The personal injury case was Barber (a customer) v. Shoprite (a grocery store chain), in which Joyce Barber slipped on the floor and was severely injured. During the usual voir dire of potential jurors, the opposing lawyers decided to include attorney and state senator Robert Martin as one of the six jurors to decide the case. At the end of the trial, this jury awarded the plaintiff $876,000 in damages resulting from her fall in a Shoprite store.

Some months later, the defendant appealed this judgment on several grounds, one of which was that lawyer/juror Martin had subsequently published an article in a law journal describing his apparently unusual, enlightening, insider’s-experience as a juror. The three-judge appellate panel dismissed most of the defendant’s claims, but came down hard on lawyer/juror Martin, who was also the jury foreman. Not uncommonly, his fellow jurors were confused by some of the instructions the judge gave them before they retired to deliberate.

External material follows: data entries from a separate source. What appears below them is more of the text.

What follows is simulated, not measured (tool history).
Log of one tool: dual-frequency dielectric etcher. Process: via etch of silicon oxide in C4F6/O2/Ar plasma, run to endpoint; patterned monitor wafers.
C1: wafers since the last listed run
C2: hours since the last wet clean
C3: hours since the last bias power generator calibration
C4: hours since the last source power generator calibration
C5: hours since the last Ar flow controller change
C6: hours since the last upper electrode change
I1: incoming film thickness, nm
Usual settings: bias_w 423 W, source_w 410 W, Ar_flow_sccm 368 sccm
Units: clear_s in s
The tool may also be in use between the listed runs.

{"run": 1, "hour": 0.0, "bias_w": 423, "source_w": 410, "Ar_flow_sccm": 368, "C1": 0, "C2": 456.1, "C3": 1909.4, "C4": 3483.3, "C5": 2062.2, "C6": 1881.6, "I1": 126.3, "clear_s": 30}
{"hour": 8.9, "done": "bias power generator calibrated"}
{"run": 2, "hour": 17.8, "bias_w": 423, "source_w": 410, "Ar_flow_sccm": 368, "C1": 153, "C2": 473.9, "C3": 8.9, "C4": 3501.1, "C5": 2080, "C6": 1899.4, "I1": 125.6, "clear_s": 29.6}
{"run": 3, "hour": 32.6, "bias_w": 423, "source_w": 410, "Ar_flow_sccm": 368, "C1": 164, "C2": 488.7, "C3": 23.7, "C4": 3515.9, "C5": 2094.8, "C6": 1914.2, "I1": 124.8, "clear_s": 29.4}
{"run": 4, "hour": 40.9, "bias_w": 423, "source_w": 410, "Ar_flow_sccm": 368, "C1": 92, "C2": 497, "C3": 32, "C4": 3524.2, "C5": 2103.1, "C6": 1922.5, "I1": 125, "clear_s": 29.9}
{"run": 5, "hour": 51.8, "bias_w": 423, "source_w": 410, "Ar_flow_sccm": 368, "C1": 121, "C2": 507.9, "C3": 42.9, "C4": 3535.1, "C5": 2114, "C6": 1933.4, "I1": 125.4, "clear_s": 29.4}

In his law journal article, Martin described the jury instructions as an hour long “mini-course in tort law” and added:

For example, I was asked to clarify what the judge meant by
“proximate cause” and its significance in proving a negligence
claim.

A year after the decision, the appellate court remanded the matter for a hearing in which the jurors, including Martin, were questioned. Here Martin openly reiterated what he said in his law journal article:

We were going through [the] instructions, and I believe the words, “proximate cause” were actually the language, and acouple—at least one juror wanted to have a little more clarification as to what “proximate cause” was. And so we, you know, talked about that…I am pretty familiar with the generalprinciples of tort law, and I heard [the judge] give [his]instructions to us, and I could easily remember the instructions that [he] gave us. And if there was a question or two, I could sort of regurgitate it better than most because I was very familiar with the kind of language and the terminology and the way in which it’s applied in doing a personal injury case…I did not, you know, present my own legal theory on what I think tort law should be.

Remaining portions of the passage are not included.